Updated on January 23, 2015

Does It Matter?

Open and closed headphone designs exist because each has its own advantages. The best headphones are the ones that work best for your purpose. If your looking for the best sounding headphones, then open or closed may not matter specifically (although some audiophiles might argue for one or the other). So far as wireless headphones, they can be open or closed.

In some circumstances open or closed really doesn't matter. A great casual listening experience can be had by either design, it really comes down to a particular set of headphones. In other applications, open or closed back becomes more important—even essential. Let's go over the differences in the two designs.


Open Back Headphones

Open back headphones have openings in the ear cups (slots, ports, perforations) that allow the sound to escape. In situations where noise leakage is a not problem, open headphones are fine. Since the open design allows sound to pass through, it can also allow outside sound in. This is an advantage in cases where you want to hear what's happening around you, but also want the convenience of headphones. Let's say you are listening to music while doing house work, but listening out for the doorbell at the same time.

For pure listening purposes, open back headphones may provide a more neutral or natural sounding experience. Specific headphone models and designs ultimately determine listening quality as well as the subjective aspect. On the flip side, closed headphones may offer more punch in the bass and lower mid range frequencies.


Closed Back Headphones

Closed back headphones have solid cups and are designed to avoid leaking sound. They can help prevent sound from leaking inside to outside, and outside to inside. When recording or broadcasting, sound leakage reaching the microphone can diminish mixing control and create other problems on the recorded tracks. These include filtering/phase issues, click (metronome) leakage, and leakage of older replaced performances.

When using a microphone, closed back headphones can help prevent feedback (that loud squealing sound) that can be an issue with open designs. In this case feedback is caused by the microphone "hearing" itself from the headphone leakage creating a loop (cycle).

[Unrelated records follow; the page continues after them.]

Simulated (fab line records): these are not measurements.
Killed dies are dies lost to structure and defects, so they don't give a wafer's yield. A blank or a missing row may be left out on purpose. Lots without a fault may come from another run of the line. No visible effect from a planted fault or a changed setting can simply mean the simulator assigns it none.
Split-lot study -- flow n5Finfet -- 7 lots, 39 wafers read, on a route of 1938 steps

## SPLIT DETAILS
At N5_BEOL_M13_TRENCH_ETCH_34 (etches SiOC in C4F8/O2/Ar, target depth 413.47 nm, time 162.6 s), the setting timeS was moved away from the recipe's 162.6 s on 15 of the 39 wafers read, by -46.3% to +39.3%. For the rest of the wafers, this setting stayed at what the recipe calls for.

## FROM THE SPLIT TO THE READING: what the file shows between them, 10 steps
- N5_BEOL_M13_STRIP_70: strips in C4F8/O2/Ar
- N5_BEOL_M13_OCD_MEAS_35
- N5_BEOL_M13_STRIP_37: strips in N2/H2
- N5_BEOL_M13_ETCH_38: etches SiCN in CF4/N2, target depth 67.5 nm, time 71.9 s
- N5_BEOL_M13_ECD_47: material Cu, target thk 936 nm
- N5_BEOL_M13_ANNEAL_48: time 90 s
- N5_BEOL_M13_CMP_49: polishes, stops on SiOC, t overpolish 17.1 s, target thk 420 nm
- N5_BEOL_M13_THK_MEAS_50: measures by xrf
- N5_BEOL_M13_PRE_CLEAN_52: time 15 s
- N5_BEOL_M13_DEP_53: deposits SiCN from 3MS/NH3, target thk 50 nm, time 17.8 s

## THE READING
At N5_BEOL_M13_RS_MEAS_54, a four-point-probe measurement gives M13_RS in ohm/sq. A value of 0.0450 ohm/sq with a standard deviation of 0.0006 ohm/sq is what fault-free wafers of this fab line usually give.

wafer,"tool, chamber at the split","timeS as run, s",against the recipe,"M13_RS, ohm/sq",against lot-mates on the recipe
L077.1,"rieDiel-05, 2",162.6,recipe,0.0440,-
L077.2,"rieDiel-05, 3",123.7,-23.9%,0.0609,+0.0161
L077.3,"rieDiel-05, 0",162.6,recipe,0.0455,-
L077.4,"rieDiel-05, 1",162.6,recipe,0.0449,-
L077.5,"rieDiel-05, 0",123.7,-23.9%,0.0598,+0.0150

Closed back headphones are also provide privacy from outside noises and prevent your sound from escaping into others privacy. If you commute by public transportation, closed headphones may be a better all-round choice for you and your fellow commuters.

Sum It Up

Closed back headphones are the best choice in situations where isolation is important. In a recording or broadcast environment this is most certainly the case. If isolation is not an issue, look for the best sounding models vs cost regardless of type. Pay attention to construction quality with any headphone design since cheaply made headphones tend to fall apart. If at all possible, listen to and compare several choices to determine which ones sound the best to you. Read reviews if you're ordering online, but test them yourself before purchasing if possible. Also, don't overlook comfort, which is a big deal if you use them often.

If possible, check the proposed headphones with your devices. A particular headphone may be louder or softer with the same device due to efficiency differences. Make sure the headphones have the right connection for your device(s). Headphones often come with mini jack (3.5mm) and a mini jack to ¼” jack adapter, but it’s possible you will need to purchase an adapter.